Nationwide Hunt To Help Find Maidiques Successor At Florida International University
Written by Miami Today on November 20, 2008
By Zachary S. Fagenson
The groundwork for a nationwide search of Modesto "Mitch" Maidique’s successor has been laid at Florida International University.
Despite rumors of potential candidates, Chairman of FIU’s Board of Trustees David Parker said nothing is certain until the university undergoes the detailed search process.
"We’ll establish a subcommittee that will suggest a candidate to the full board," he said.
Contributing to that selection will be a presidential advisory committee, comprised of about 15 members from the university community and Miami at large, as well as an executive search firm.
Mr. Parker was unable to estimate the process’ cost but said he will chair the search committee as the board takes bids from headhunters.
While he alluded to several qualities the board will look for in potential candidates, he said they’re seeking someone who can continue Mr. Maidique’s "footprint."
In a previous interview with Miami Today, the outgoing president emphasized the importance of improving the overall quality of FIU’s programs, a task that will be left to whoever takes his place.
"We now [have] the backbone or the structure and the offerings that we need to become a truly great university," Mr. Maidique said. "You’re going to see a dramatic slowdown in the growth of programs and a dramatic increase in the quality of those programs."
Improving programs could be a daunting task during times when the State University System has slashed millions from its budget, limiting student enrollment and capital expansion.
Stephen Trachtenberg, chairman of the education practice at executive search firm Korn/Ferry International, emphasized the importance of having a practical leader regardless of the university’s status.
"A university president has to be able to carry water on both shoulders," he said. "You need somebody who understands the mission and purpose of the university as well as someone who can work with the Legislature and trustees to move the community in a common direction."
One frequently mentioned candidate is former FIU provost Mark Rosenberg, who is slated to return to the university in February as a political science professor after finishing a three-year term as Board of Governors chancellor. Mr. Rosenberg said he’d take FIU’s reins if the board passed them but wasn’t lobbying for the position.
"It’s premature to say anything," he said, though he noted he feels he is qualified for the job.
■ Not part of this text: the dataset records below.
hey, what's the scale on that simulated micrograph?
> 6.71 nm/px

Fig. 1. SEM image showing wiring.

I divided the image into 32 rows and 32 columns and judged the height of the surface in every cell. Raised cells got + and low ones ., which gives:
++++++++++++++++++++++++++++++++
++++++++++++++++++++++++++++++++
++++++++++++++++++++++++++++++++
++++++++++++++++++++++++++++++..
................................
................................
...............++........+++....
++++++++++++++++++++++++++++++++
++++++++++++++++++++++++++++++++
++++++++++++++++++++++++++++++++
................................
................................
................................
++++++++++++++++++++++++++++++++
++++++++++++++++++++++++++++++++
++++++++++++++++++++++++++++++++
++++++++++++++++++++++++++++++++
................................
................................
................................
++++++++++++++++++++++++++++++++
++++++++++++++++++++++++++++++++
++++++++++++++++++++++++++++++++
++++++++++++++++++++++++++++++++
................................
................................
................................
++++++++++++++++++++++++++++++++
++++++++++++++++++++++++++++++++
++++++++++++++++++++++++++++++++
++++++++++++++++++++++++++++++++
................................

"That decision is going to be made by the university and the board of trustees."
Mr. Parker, like Mr. Trachtenberg, asserted that the university needs the most qualified president, regardless of where he may come from.
"[An executive search firm] will be able to identify which people in the US are best qualified to be a candidate to become president of a university like FIU," he said. "We know a lot of people in the academic community but there may be ones we don’t know of."